Alstom Grid has won the contract, worth at least 150 million Euros, to deliver the High Voltage Direct Current (HVDC) converter to the Tres Amigas Superstation.
The 750 megawatt/345 kilovolt converter will play at central role at Tres Amigas. The station -- to be located near Clovis, New Mexico -- will connect the Eastern, Western and Texas interconnects, thereby giving the U.S. the semblance of a national grid. Overall, the project will cost more than $600 million. Ideally, the station will make it easier to integrate renewables into the grid, as well as to swap power from one region to the other. All that wind power in Texas that gets generated at night can now get shipped to the Las Vegas Strip.
Another expected benefit from Tres Amigas: fewer blackouts. In the last 20 years, blackouts have increased 124 percent in the United States.
Construction begins next year and ideally it will become operational in 2014. CH2M Hill will oversee construction and a list of the participants reads like the program from Battle of the Smart Grid Stars.
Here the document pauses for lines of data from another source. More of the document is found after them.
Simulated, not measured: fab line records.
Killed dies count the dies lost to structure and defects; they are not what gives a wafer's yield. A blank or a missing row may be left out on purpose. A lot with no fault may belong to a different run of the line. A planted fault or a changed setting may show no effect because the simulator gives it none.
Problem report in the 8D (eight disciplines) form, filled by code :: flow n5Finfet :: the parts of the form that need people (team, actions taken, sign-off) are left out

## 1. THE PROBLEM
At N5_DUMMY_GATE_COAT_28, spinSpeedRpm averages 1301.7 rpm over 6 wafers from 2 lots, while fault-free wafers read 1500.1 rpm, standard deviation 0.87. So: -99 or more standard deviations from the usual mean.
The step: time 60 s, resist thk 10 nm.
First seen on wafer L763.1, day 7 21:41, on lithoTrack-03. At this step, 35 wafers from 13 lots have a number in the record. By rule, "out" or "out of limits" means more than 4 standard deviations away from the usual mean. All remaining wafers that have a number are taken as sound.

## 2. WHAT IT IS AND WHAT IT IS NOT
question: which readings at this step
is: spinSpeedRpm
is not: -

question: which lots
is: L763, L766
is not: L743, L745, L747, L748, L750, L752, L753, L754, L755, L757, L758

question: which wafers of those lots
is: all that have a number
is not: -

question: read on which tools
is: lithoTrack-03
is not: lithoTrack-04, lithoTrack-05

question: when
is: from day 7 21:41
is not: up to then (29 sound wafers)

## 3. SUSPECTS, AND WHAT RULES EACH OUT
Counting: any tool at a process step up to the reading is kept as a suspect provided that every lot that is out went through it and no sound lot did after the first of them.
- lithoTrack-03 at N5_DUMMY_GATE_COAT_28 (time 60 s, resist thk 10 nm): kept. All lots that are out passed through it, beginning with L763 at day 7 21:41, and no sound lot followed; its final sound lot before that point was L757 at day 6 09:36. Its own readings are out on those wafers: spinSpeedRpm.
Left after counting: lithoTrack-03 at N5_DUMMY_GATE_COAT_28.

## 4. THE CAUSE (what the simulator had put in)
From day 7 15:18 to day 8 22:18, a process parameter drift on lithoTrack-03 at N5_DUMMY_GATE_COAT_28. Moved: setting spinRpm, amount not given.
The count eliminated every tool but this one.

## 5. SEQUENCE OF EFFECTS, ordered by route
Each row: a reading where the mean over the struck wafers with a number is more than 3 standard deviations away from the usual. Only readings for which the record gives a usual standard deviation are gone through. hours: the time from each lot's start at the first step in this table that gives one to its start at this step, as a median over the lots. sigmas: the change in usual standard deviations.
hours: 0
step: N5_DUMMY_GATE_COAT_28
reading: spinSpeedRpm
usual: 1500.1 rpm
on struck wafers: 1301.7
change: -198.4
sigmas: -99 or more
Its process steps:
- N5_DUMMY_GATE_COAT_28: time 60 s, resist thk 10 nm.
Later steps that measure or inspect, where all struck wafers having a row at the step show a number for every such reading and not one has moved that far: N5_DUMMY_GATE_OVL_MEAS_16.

"The three grids are like three giant ocean liners that you are attempting to tie together," Randy Connett, T&D services head at CH2M Hill told us last year.
It also lays the groundwork for expanding HVDC in the U.S., a technology that's gaining ground in Europe and Asia and that will likely play a key role in integrating resources like offshore wind here. Wind and solar farms produce DC power, so HVDC cuts down on the losses that occur when converting that DC power to AC power that the grid can transmit. Line losses on HVDC are also lower. The three U.S. grids will still deliver AC power to your home. HVDC will be used in the transmissions between them.
Two-line HVDC transmission systems can also be less expensive than three-line AC systems, particularly in situations where power must travel hundreds of miles. Another advantage of HVDC lines: they can significantly simplify the siting process and they can be built underground or underwater over long distances with little line loss.
ABB built the first 200-mile,100-kilovolt, 20-megawatt DC line in Sweden in the 1950s. China built a 1,200-megawatt capacity DC project in the late 1980s to deliver remote hydroelectric power to burgeoning urban populations.
There are now more than 145 working or pending HVDC projects worldwide.